Baby Mel: EL CHITO Album Review

If Young Scooter were holding in a sneeze, if Ralo stubbed his toe on a wall, if BabyDrill were electrocuted, they’d almost sound like Baby Mel. Harsh, screechy, and kinda hilarious, Mel’s dehydrated melodies and rampant volume shifts might, on the wrong day, resemble pig squeals more than rapping. You may feel inspired to write off the Montgomery, Alabama native as a gimmick in the same class as Baby Kia’s screamo-rap or 645AR’s squeak-sing, and I wouldn’t blame you. But unlike them, Mel never seems like he’s waiting for you to ask, How crazy is this guy? Instead he turns up the dial on Boosie-style shrillness, the rambly deliveries sometimes found on late-’90s No Limit albums, and the mumbled country blues of Rylo Rodriguez for a form of deeply Southern trap music that is both familiar and way out there—and only a little annoying.

EL CHITO, Mel’s second mixtape of the year, cranks up his strained-voice hustlenomics on top of beats that mash up multiple eras of trap production, from the heyday of Jeezy to post-Lex Luger Maybach Music tapes. A few of the instrumentals coast on mimicking popular sounds of the past, like “Trenches,” which has all the fixings of a Bankroll Fresh project (booming 808s, tinny hi-hats) except for the feeling that it was made by following a step-by-step YouTube tutorial. Better are the beats where you get the sense that the producer fell in love with a specific element of the vintage production style, such as the ominous Shawty Redd-esque synth on “Boyz 2 Men” or the brass-knuckled chants in the background of “Get Low” that call back to Three 6 Mafia’s brawl music.

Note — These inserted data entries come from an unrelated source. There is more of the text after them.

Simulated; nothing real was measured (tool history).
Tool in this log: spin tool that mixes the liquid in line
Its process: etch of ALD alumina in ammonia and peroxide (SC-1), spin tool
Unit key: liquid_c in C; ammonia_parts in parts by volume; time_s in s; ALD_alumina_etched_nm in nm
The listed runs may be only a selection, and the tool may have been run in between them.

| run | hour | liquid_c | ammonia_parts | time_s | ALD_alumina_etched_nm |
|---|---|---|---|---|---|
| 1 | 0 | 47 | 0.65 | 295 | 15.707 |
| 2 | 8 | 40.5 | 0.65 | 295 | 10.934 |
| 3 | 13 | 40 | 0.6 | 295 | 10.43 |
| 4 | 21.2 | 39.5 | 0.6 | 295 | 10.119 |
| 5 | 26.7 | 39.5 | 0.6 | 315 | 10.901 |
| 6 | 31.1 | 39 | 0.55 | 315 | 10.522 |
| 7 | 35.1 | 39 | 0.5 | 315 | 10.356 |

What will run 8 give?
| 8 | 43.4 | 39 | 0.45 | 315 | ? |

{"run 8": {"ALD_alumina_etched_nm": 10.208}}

As a whole, though, the beats work as triumphant mood-setters for Mel’s relentless barrage of rags-to-riches dope boy memories and Instagram caption-ready motivation rap. “The whole hood depending on me, I never stop,” he says on “My Pit,” with the trembling force of hitting a final rep on the bench press. He’s not the most scenic or descriptive lyricist, but his quick-twitch raps and vocal acrobatics occasionally give life to cliché lyrics and phrases. He’s so fired-up on “Find Exit Door” that his voice cracks, and if the intro feels raw and unfiltered, it’s just because he seems to be half-muttering whatever thoughts come to him on the fly. He gets away with not really saying much because his voice sounds distinct and cool.

But you could say the same thing about plenty of good rappers with one-of-a-kind voices, and this isn’t one of those hard-nosed Southern trap mixtapes where the lyrics are meant to make you feel the blood, sweat, and tears. It’s way sillier, even if that’s unintentional, considering that Baby Mel’s main takeaway from getting rich is that he can’t believe how much ass he’s getting. He opens “Ion Need Ya” by coughing like he’s having an asthma attack, then gets unusually quiet just to say, “I like the way she move it/I like the way she shake it.” He spots a woman so thick on “Aint My Fault” that he sounds like he needs an oxygen mask. On “Have My Child,” the best song on the tape, he’s practically howling with joy because girls want to make babies with him now. In another life, he’d probably still be using his jarring wail-rap to drop provocative and trendy drill, instead of this hard-to-categorize mutant collage of horny celebration trap. I can’t help but respect that choice even when he’s splitting my ears in half.